Monday, Feb. 23, 1987
Moving Upscale
By William J. Mitchell/Detroit
American Motors Corp. has long seemed to be a wreck waiting to happen. Despite a $689 million infusion over the eight years from its French partner, Renault, AMC's performance has gone from bad to worse. Last year's sales of 77,005 down 41% from 1985, were the lowest in 30 years. As AMC piled up 1986 losses of about $90 million, it captured only .7% of the U.S. car market, trailing eight brands of imports as well as Detroit's Big Three.
But it may be too soon to consign AMC to the corporate scrap heap. Its rugged if hardly racy Jeep Cherokee line continues to grow in popularity. Moreover, the company has built a modern $340 million plant near Toronto that will turn out spiffy new models designed to change AMC's reputation as a producer of small, unexciting cars. Says AMC President Joseph Cappy: "We are finally poised for that turnaround we've been talking about for so long."

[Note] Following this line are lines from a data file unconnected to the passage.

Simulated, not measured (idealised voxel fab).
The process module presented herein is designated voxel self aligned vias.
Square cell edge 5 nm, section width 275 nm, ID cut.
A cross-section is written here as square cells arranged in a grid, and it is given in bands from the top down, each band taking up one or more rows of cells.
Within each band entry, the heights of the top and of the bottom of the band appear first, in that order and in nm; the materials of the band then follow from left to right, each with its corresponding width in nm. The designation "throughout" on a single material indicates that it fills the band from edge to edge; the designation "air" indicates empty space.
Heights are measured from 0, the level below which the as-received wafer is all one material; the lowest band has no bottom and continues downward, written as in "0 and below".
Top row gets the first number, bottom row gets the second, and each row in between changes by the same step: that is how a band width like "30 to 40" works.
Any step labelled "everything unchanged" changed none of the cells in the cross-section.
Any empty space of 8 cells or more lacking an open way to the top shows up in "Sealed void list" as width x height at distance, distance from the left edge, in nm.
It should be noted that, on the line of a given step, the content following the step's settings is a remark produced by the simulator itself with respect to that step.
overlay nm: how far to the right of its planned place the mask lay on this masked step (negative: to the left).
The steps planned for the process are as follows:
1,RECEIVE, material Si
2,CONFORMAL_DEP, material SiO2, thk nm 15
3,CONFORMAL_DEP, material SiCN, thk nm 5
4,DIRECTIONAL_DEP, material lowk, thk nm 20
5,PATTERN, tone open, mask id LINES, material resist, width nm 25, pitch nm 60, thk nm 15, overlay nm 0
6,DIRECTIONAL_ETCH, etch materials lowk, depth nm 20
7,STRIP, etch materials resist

At the moment AMC's only car is the modest, economical Alliance subcompact (base price: $6,399), but Renault will soon supply two more upscale models: the Medallion, a $10,000 compact to be introduced in March, and the Alpine, a flashy $30,000 sports car that is due in September. AMC is pinning its highest hopes, though, on a pair of models designed by Giorgetto Giugiaro, the noted Italian auto stylist, which will be built at the new Canadian plant. They are the Premier, an intermediate-size sedan that will reach showrooms in October, and a sportier coupe, code-named the X-59, which will appear a year later. The Premier and the X-59 have not yet been priced, but will compete against such cars as the Ford Taurus and the Nissan Maxima in the $11,000-to-$16,000 range. Unveiling the Premier at the Chicago Auto Show on Feb. 6, Cappy declared that it would "bury AMC's Joe Lunch Bucket image once and for all."
While rolling out its new models, AMC has found a lucrative way to use its excess production capacity by striking an unusual deal with Chrysler. AMC's underutilized plant in Kenosha, Wis., will soon assemble Chrysler Fifth Avenues, Dodge Diplomats and Plymouth Gran Furies alongside the Alliance. The Chrysler work could earn as much as $40 million in added revenues for AMC this year.
Experts are divided on the company's chances for a recovery. Says a skeptical Maryann Keller, who follows the auto industry for Furman Selz, a Manhattan investment firm: "AMC has a habit of coming out with cars that are popular for a year and then just die away." Ronald Glantz of Montgomery Securities in San Francisco offers more hope: "There's a pretty good chance that AMC can make money, but a lot of things have to come together."
One essential ingredient is continued financial backing from Renault, which owns 46.1% of AMC. A new element of uncertainty was injected into that relationship when Renault Chairman Georges Besse was killed by terrorists last November in Paris. His replacement, Raymond Levy, has said nothing about unloading AMC, but speculation about a possible sale may start to rise as a result of his meeting with Chrysler Chairman Lee Iacocca in New York City earlier this month.
Publicly, Iacocca has shown no interest in acquiring AMC. Asked about AMC's new strategy of moving upscale, he says, "Moving into the $12,000-to-$15,000 class is difficult. It took us seven or eight years to get Dodge into the $10,000-plus range." AMC does not have that long. Cappy has promised Renault a profit by the end of 1988 -- not much time at all when a company is attempting to shift from Joe Lunch Bucket to Giorgetto Giugiaro.